In Samuel Richardson’s Pamela, a father counsels his frivolous daughter:

“Be sure you don’t let people’s telling you you are pretty puff you up; for you did not make yourself. It is virtue and goodness only that make true beauty.”

I’ve spent years chasing beauty, beauty of the worst sort. I’ve sought public praise and the affirmation of strangers. I’ve aimed to turn heads and inspire envy. I’ve spent more money than I should on more clothes than I need. I’ve worn what I didn’t like because I liked being liked. I have fallen into almost every trap set by my superficial, artificial culture.

Today, I say “No more.”

I am done looking for satisfaction and fulfillment in the way I look. In how fashionable my clothes are. In how well I fit in or how much I stand out.

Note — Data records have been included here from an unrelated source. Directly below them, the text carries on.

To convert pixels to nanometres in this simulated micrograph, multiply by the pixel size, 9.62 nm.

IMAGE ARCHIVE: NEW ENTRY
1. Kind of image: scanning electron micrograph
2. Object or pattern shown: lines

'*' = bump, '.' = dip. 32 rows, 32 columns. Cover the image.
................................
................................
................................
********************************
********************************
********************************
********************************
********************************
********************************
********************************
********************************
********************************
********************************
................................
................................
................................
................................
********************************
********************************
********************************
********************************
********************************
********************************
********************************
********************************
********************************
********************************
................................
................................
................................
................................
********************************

I will not wear clothes in which I feel uncomfortable out of resignation to the fallen world around me. 

I will not buy more than I need to feed an appetite I will never satiate.

I will not seek attention, admiration, or belonging through the shoes I wear or the purse I carry.

No. I will seek virtue and goodness.

I will, as the apostle Paul enjoins, “Clothe [myself] with the Lord Jesus Christ.”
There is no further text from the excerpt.